The second was an "incident" in a $500-a-night room at Manhattan's swanky Mark Hotel (in which Depp has claimed the damage was done by a runaway dachshund) - which resulted in Depp being charged with criminal mischief.

With him on that fateful night was his long-term, on-off girlfriend Kate Moss - now out of the picture as Depp strengthens his relationship with Vanessa Paradis.

Depp claims to be strictly a one-woman man while in a relationship. "Fidelity is important as long as it's pure. But the moment it goes against your insides - if you want to be somewhere else, if she wants to dabble - then you need to make a change."

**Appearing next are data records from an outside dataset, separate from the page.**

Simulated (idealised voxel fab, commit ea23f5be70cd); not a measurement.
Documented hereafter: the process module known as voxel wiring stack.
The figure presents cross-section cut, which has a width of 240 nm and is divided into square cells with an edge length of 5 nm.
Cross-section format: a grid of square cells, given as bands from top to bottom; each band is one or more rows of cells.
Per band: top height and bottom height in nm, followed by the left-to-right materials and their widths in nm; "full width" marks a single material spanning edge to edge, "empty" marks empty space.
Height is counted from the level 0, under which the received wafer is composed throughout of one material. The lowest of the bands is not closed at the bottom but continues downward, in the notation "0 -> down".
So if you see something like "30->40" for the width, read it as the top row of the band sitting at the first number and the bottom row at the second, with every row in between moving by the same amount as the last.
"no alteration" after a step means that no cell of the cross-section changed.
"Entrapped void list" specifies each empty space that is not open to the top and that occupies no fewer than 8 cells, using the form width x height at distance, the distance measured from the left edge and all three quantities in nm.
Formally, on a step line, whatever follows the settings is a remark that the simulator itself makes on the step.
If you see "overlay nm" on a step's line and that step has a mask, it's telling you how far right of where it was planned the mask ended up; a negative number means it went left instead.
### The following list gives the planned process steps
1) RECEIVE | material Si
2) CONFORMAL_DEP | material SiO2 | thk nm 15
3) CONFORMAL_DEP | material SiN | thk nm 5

Before he met Moss, his love life was immortalised by the popular bumper sticker "Honk if you haven't been engaged to Johnny Depp." The list of those who had been included Ryder - his co-star in Edward Scissorhands, Jennifer Grey (of Dirty Dancing fame) and Sherilyn Fenn (Twin Peaks). "I'm not sure any human being is made to be with one person forever and ever, amen…" he admits. "I've been with some great girls and I certainly thought I loved them, though now I have my doubts. I felt something intense, but was it love? I don't know. So now I can't say I can love someone forever, or if anybody can."

In 1995, Johnny played the greatest lover of them all, Don Juan De Marco. Although the film received a mixed reception, a couple of dreams came true for Johnny. First, he worked alongside on of his gurus, Marlon Brando - he's been very, very supportive" - and second, he got to be in a scene with 250 naked women, although he says he couldn't fully appreciate the experience - "I have one bad eye, so there go 125 right there."

Depp's next choice - Nick of Time, directed by John Badham - appeared to be his closest yet to a mainstream action movie. But it didn't overly impress the public, and the film went straight to video.

The off-beat Western Dead Man, made in 1996, didn't do much better. Depp waived his fee in exchange for the privilege of working with the director, Jim Jarmusch, another of his personal icons.

But Depp was to shine in Donnie Brasco - holding his own opposite his veteran co-star, Al Pacino.

Always attracted by this kind of social and moral limbo, Depp then launched into new and risky territory with his directorial debut, The Brave. But the film was ripped apart at Cannes, and has so far failed to get a distributor in America or Britain. "You just feel like you've ripped your chest cavity open and just begged someone to s*** in it," was Depp's graphic reaction to the experience.

Undeterred, he put his head on the block again, shaving it first to star as the notorious Hunter S. Thompson in the drug-fuelled legend, Fear And Loathing In Las Vegas.

To play Depp's alter ego, Raoul Duke, Depp spent a lot of time with the man himself, now living in Woody Creek, Colorado. The pair hit it off, and went on to spend six months together during filming.

Back home, Johnny lives in a $3 million Hollywood mansion - formerly owned by Bela Lugosi. He's currently in Europe, filming The Ninth Gate, based on Arturo Perez-Reverte's 1997 novel, The Club Dumas. Depp plays an antique books expert who gets sucked into a supernatural conspiracy. There's always talk of Depp moving permanently to Europe - perhaps Paris, which he once visited so that he could sleep in the bed where Oscar Wilde died.

He's also got more personal projects in mind. His girlfriend singer Vanessa Paradis recently gave birth to their child, although the pregnancy was a carefully guarded secret. Fatherhood should suit Depp, who claims to be a family man at heart.

"I'm an old-fashioned guy…I want to be an old man with a beer belly sitting on a porch looking at a lake or something," he insists. Or even better, the Caribbean Sea - time to start island-hunting perhaps?